Each year, the UN marks World Water Day on March 22nd to highlight the importance of water. This year the UN chose the theme ‘Nature for Water’, to explore nature-based solutions to challenges we face in present times. With the rise in population, demand for water has also risen to new levels, however, the quality and reliability of water supply in declining as per the UN World Water Development Report.
The viable solution with this world water body is to invest more in protecting ecosystems that recycle water and spend less on concrete flood barriers or watershed treatment plants. Droughts in Somalia, water rationing in Rome, flooding in Jakarta and Harvey-battered Houston are ample examples of growing global water crisis.
Nearly half of 33 countries expected to face extremely high water stress by 2040 are in the Middle East, where surface water is limited and demand is high according to a report published in the Khaleej Times, 27 August 2015.
As per the UN experts, water shortages are one of the biggest challenges in the UAE. The UAE has just 83 cubic meters of renewable water /person/year, well below the UN scarcity threshold of 1,000 cubic meters according to Dr Han Seung-Soo, former South Korean President. The UAE is among countries with the highest per capita water consumption in the world.
An average UAE resident consumes about 550 litres of water a day. This is more than three times the world average per capita consumption. Even, in February 2018, the Minister of State for Food Security, Mariam Muhairi also acceded that water scarcity is the biggest challenge faced by the UAE. Muhairi further added that the scarcity can be met through innovative solutions and technologies that are both adaptive and innovative.

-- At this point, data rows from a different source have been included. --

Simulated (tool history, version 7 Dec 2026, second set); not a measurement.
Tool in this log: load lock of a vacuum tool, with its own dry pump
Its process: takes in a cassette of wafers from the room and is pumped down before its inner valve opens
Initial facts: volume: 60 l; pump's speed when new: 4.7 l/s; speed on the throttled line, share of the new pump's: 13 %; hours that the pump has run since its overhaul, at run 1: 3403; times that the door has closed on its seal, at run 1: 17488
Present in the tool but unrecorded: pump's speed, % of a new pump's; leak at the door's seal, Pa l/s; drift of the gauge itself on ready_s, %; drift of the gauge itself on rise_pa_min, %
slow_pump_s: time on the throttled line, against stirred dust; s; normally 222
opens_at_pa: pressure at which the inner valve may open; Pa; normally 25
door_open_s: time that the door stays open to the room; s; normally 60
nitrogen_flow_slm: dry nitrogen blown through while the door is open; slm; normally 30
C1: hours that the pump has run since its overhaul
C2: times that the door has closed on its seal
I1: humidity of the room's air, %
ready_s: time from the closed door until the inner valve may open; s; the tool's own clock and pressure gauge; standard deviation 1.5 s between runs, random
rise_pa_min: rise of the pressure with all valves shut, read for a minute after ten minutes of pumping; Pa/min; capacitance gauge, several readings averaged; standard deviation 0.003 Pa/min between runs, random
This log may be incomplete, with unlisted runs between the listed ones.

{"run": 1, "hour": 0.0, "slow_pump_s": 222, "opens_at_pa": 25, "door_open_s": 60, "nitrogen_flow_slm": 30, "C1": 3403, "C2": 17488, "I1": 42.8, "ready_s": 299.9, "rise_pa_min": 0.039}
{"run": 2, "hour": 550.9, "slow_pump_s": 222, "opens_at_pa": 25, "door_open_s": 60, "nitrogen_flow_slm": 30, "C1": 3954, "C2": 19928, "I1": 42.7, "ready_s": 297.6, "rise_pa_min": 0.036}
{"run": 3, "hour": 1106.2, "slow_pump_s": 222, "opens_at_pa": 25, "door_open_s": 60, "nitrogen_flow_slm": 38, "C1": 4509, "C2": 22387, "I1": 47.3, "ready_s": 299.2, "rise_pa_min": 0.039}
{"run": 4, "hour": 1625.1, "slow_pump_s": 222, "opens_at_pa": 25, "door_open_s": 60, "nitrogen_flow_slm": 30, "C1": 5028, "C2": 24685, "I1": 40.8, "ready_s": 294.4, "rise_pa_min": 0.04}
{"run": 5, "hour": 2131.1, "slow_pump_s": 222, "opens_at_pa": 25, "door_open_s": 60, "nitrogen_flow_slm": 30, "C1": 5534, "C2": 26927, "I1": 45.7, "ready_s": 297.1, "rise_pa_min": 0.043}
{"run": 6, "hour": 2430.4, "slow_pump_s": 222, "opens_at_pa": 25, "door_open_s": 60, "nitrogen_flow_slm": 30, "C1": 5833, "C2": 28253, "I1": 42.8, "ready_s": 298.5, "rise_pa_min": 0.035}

It is obvious that rainfall rarely exceeds 10cm a year in the UAE, thus making the UAE one of the 10 most arid countries in the world. The country also consumes about 15 per cent of the world’s desalinated water.
Although the government of Emirates have taken many concrete steps to tackle the water scarcity. They have built a new water reservoir a vital safety net for the provision of water, and an excellent regional model for foresight and planning. The said reservoir is built at a cost of 1.6 billion dirhams after 15 years of continuous work.
This world’s largest reservoir of high-quality desalinated water is located at Al Dhafra in Liwa and stores 5.6 billion gallons of water enough to provide 1 million people in the capital with 180 litres /person for up to 90 days.
Moreover, the private sector is also weighing in with the new partnership. Tottori Resource-Middle East, a joint venture between Emirati entrepreneur Muntaser Al Mansouri and Japanese firm Tottori Resource Recycling, is launching a soil amendment solution, which will save 50 per cent of water consumption in agriculture and urban greening, increasing yields by 20 per cent.
While talking to the gulf news the Minister of State for Food Security, Ms Muhairi expressed her views as, “I believe the technology will save the environment by saving on water consumption and also reducing energy requirements for desalination and Co2 emissions.”
To confront imminent future water crisis, the UAE has entered another partnership with Eshara Capital and Veragon Water Solutions. Very recently they launched a new technology that creates cost-effective and sustainable mineralized drinking water by utilizing humidity from the air.
Veragon’s innovative Air-to-Water system can produce up to 1,000 litres of potable water /day in hot or sultry environments and its water is certified to World Health Organization (WHO) standards.
Besides harnessing technologies and innovative adaptive methods, the governmental and water authorities in the UAE have launched massive awareness campaigns across the nation with the help of non-governmental organizations (NGOs) and other tertiary bodies to inform people about the consumption of water. They are emphasizing people to buy simple water saving devices for their homes.
It is pertinent to say that UAE government is ready to face any future water crisis in the country but are the authorities in South Asia prepared and equipped to face the water challenge in near future is a moot question to answer.
It is high time that South Asia country take looming water crisis serious and show real leadership acumen like the one exhibited by the UAE, else they have to combat another menace called water terrorism.